It has often been said of ancient Israel that her excellence lay in how she differed from her less thoughtful and less civilized neighbors.  Not the common and vulgar practices of others, but her own singular beliefs and practices, made her great. 

Nearby Fort Atkinson has, over recent years, been both an economic rival and source of good ideas for Whitewater.

Those days are probably drawing to a close.  That city’s adopted a closed-government posture on the departure of her last city manager, has floated a one-person interview process to ‘learn more’ about a replacement, is busying hounding food trucks while denying doing exactly that, and to look at Fort Atkinson’s streets is to see more empty shops than in recent memory.
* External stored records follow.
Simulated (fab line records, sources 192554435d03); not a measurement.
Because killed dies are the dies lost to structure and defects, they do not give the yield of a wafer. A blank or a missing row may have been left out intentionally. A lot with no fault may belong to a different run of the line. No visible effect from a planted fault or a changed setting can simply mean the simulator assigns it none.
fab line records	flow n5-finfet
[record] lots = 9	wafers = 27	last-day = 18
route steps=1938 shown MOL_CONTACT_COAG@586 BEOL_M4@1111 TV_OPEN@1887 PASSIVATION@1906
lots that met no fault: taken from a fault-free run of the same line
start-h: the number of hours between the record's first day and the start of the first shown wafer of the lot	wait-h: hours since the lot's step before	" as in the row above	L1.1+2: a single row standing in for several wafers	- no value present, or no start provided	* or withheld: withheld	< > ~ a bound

There’s a common theme in this, and it seems to confirm what commenter JB remarked about the departure of Fort Atkinson’s city manager recently, in reply to my post, Young Doesn’t Always Work:

I won’t pretend to know the whole story here, but perhaps the reason for leaving is of her own doing. After all, when someone comes in and challenges the “status quo”, there are bound to be a few disagreements. Perhaps her vision for the future of the city didn’t quite match that of the establishment? I’m not sure if it’s fair to chalk it up to “she’s too young to handle this”.

That sure looks right after all that’s happened recently. 

I doubted Evie Johnson’s youth; I should have looked more closely at others’ old ideas.  

If it should be true that Fort Atkinson will slide backward, the loss is hers, but only ours if we make the mistake of copying the bad ideas of our neighbors. 

Being open to best practices – as we should always be – requires first actually finding those worthy practices.

Sadly, we likely have to look farther than Fort Atkinson to find them.